I can't remember my dreams anymore with regularity. Its like I remember the mood of whatever it is I am dreaming about, but the details evaporate as I become more awake. I know when I have bad dreams because I will clench my teeth at night and won't feel as rested. I know when I have pleasant dreams because I can feel the mood.
I'm not big in to Freudian psychobabble, but I do believe there is some justification to analyzing dreams, much in the way Archer describes. At the same time, I think people can also read way too in to them. Our minds never really stop. The brain has to be thinking about something and I have little doubt that dreams are every bit as important physically as sleep itself is to the body. Its probably a regulating mechanism.

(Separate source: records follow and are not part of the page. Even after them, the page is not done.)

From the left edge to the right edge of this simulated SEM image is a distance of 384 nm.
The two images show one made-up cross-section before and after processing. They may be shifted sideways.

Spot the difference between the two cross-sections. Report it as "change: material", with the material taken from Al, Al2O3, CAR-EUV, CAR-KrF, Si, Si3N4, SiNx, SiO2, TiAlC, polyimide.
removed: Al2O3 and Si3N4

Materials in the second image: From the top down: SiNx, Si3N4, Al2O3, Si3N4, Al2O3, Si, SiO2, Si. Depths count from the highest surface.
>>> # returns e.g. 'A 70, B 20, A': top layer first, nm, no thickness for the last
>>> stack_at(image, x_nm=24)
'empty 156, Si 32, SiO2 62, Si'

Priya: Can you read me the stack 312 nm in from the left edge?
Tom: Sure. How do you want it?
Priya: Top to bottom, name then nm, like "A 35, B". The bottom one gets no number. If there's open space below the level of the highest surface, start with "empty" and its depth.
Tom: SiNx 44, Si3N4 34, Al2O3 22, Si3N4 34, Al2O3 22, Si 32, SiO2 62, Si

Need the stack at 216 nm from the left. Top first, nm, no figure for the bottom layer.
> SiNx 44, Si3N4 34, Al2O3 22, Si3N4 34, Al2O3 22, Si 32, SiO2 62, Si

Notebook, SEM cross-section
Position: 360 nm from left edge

The thing is that I used to be able to recall my dreams often. I'm not sure when it stopped because it probably happened progressively, but I can't remember it as soon as I am awake. The times I remember most is not during REM cycles, but during the moments when I'm close to waking up. So if I slept 7 hours, at the 5th through the 7th hour I am more apt to remember it. But when I am fully awake, they are gone -- like it never happened, even though I know it did.
I don't know if its because of the military, that I now possess the ability to wake up and be ready very quickly, or if it is an avoidance issue, like some sort of cognitive dissonance, but I wouldn't mind remembering my dreams again since what I do remember of them are extremely Dalian or MC Esher-esque with doors that lead out to rushing water that is stationary.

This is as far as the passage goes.